Labor and Employment

Even the Best Laid Retirement Plans May be Spoiled

Millions of US workers retire each year. Is this year the year for you? You've worked hard to put yourself into a good financial position for retirement, but are you sure you're ready? The 2008-2009 economic downturn may have changed things for you.

Lower Payout?

The Pension Protection Act of 2006 was enacted to help protect millions of workers' retirement plans by making sure employers took steps to protect their workers' pensions from financial ruin. For instance, it gives employers incentives and tax breaks for fully funding their pension plans, and it penalizes employers that fail to do so.

It also gives employers some freedom to change payment options. And, in the wake of the 2008-2009 Great Recession, more employers are taking advantage of the freedom. They're saving millions of dollars, and many retirees are getting much less in retirement benefits.

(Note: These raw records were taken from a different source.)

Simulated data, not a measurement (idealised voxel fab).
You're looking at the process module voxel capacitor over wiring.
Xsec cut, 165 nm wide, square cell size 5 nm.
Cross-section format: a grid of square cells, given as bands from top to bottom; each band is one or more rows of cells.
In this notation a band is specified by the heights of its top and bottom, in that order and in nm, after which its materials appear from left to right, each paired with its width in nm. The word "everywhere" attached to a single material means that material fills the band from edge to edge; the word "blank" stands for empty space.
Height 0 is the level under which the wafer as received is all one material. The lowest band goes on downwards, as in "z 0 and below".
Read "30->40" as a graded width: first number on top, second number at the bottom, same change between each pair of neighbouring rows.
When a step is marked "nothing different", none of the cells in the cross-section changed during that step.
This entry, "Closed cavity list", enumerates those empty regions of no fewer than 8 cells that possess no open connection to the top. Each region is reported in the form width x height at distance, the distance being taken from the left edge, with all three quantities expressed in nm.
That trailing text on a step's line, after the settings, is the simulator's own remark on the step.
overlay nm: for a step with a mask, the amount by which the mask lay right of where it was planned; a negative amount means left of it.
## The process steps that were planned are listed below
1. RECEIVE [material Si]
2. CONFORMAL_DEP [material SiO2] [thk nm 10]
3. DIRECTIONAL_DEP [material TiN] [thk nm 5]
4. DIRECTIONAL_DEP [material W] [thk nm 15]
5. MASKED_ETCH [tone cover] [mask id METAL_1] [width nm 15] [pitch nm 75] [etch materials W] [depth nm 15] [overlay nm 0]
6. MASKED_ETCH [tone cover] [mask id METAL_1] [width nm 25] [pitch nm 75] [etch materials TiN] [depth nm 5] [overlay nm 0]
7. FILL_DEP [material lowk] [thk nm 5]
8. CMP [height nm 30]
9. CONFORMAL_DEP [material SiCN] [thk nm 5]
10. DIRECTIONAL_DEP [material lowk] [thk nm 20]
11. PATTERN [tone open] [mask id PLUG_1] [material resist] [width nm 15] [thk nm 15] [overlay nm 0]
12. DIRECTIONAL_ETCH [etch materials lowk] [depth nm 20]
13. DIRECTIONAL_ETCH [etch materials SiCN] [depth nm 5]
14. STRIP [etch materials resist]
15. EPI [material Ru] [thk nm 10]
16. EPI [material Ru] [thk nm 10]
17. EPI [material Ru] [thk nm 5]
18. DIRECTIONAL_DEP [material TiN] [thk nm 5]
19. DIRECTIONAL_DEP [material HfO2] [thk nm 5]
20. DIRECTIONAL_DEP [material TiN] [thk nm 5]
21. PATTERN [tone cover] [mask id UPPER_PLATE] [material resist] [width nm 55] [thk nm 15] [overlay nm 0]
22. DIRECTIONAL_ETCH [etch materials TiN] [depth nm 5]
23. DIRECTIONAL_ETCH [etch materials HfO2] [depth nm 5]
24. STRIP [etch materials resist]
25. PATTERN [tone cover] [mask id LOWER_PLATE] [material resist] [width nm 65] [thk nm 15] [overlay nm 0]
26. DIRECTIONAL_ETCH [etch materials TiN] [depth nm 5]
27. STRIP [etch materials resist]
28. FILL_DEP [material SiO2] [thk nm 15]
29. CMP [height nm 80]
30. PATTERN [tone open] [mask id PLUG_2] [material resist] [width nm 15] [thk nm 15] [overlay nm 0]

Retirees who choose to take lump sum retirement payments are hit hardest. Employers are changing the way they calculate how much retirees will be paid. As a result, lump sum payments are 10 to 60 percent lower.

Less Help?

401(k) plans are popular retirement/pension tools, too. You make contributions from your paycheck to an account and invest the money for retirement. Your employer probably matches a certain amount of contributions - it's free money.

The recession may be changing this, too. Some employers began reducing, even eliminating, their matching contributions as early as 2007, and continued to do so into 2010.

There is some good news, though. Overall in 2010, the number of employers offering matching contributions increased from 2009. Also, a large percentage of employers that stopped making matching contributions have said they plan to resume making the contributions within the next two years.

Contributions limits for 2011 haven’t changed from 2010's - $16,500 for anyone under 50, $22,000 for those 50 and over.

Longer Wait?

To save money, some employers are raising the age of retirement. This is especially true for state and city government employers. They're also paying workers' less in retirement benefits, or charging a higher penalty against those benefits, if they retire early.

What You Can Do

If you're planning on retiring this year, there are some things you should look into to make sure your financial plans are intact:

  • Talk to your supervisor or human resources department about any changes made, or up-coming changes to, your retirement plan. Most retirement plans have to follow strict federal laws when changes are made, including letting you know about those changes
  • Check your employee handbook (or employment contract, if you have one) for details on retirement age and retirement benefits
  • Instead of taking a lump sum payment at retirement, consider taking payments over time - like a "paycheck" every month. Employers and retirement plans differ, of course, but as a general rule lump sum and periodic payments aren't calculated the same, and with periodic payments, you may net more in the long run
  • Continue making the maximum contributions to your 401(k), even if your employer has lowered or stopped making matching contributions. It's still a very god way to save for retirement
  • Contact a financial advisor or pension and benefits attorney if you have any questions

The economy may have changed some things, but with some investigation and planning, your plans for retirement may be saved. 

Questions for Your Attorney

  • Can I move my 401(k) while I'm still working for my employer?
  • Which is better for tax purposes, a lump sum or periodic payment plan?
  • Can my former employer change my retirement payments after I retire?